Keith Henson, 58, is being held in the Metro West Detention Centre and
faces a mandatory detention hearing tomorrow, said Dominique Forget, a
spokesperson for the Immigration and Refugee Board of Canada.
In April, he was convicted of interfering with a religion - a
misdemeanour hate crime in California - after he picketed Scientology's
Golden Era Studios, a desert compound east of Los Angeles.
He faces up to one year in jail.
Henson was arrested Monday afternoon on an immigration warrant by
members of the Halton Region police emergency task force and the Toronto
police fugitive squad.
Detective Phil Glavin of the fugitive squad said seven officers arrested
the self-proclaimed free-speech activist at gunpoint in the parking lot
of the Oakville Place shopping centre while he was with Gregg Hagglund,
a friend.
Henson entered Canada at Pearson International Airport on May 12, and
failed to report to Citizenship and Immigration Canada that he had a
criminal conviction in the U.S. - a violation of the Immigration Act,
Glavin said.
The engineer stayed in Oakville with Hagglund and missed a May 16
sentencing hearing in Hemet, Calif., Henson's wife, Arel Lucas, said.

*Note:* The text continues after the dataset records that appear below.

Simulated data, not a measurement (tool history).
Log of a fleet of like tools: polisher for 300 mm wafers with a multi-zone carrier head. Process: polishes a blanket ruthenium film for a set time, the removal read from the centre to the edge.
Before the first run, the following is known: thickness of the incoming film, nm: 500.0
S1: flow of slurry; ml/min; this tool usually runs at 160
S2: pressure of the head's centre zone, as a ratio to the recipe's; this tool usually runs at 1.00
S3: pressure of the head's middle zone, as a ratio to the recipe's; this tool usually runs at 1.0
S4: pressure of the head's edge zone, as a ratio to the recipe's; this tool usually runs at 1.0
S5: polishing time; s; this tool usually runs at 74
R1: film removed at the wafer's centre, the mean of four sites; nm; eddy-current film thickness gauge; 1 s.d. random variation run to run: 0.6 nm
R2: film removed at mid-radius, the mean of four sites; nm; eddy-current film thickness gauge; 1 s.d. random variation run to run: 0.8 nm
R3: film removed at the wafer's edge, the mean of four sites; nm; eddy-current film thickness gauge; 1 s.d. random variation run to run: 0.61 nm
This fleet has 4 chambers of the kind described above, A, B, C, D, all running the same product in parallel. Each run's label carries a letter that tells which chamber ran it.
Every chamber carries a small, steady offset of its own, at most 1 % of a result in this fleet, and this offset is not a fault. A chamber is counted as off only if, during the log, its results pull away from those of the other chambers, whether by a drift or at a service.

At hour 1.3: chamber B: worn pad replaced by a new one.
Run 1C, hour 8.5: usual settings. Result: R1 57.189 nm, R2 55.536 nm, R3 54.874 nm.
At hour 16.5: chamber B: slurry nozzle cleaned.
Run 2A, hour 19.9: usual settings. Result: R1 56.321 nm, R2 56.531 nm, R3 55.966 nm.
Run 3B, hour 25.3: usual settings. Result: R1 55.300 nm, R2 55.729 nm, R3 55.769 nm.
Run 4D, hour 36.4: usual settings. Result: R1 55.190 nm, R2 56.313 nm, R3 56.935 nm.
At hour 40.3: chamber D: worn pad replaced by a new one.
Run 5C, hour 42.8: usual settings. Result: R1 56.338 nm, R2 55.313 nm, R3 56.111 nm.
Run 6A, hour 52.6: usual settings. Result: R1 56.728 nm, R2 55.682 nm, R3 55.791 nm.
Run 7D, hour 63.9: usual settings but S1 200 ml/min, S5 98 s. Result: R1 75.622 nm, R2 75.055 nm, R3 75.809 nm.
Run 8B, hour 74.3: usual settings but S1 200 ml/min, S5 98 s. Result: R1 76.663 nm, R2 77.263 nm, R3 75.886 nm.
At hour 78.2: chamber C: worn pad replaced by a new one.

Robert Schwarz, the deputy district attorney for Riverside County who
handled the case, said in a phone interview that if Henson returns to
California he will be charged with failing to appear in court, which
comes with a maximum jail term of six months.
He said Henson not only picketed the Scientologists but followed the
organization's buses and posted bomb threats on Scientology's Internet
newsgroups.
Henson's wife disagreed. In a phone interview from Palo Alto, Calif.,
Lucas said Henson has been working to expose the Church of Scientology -
which he believes is a crime syndicate - for five years and he is being
targeted by the group.
"There are a lot of irregularities of the case that will bear
investigation,'' Lucas said.
"Many, many things about this case were very strange,'' she said, adding
that her husband plans to apply for refugee status in Canada because the
couple believes his life would be in danger if he's incarcerated in the
U.S.
Rob Polton of Mamann ; Associates, the Toronto law firm that will
represent Henson at the detention hearing, said he did not believe
Henson has filed an official refugee claim yet.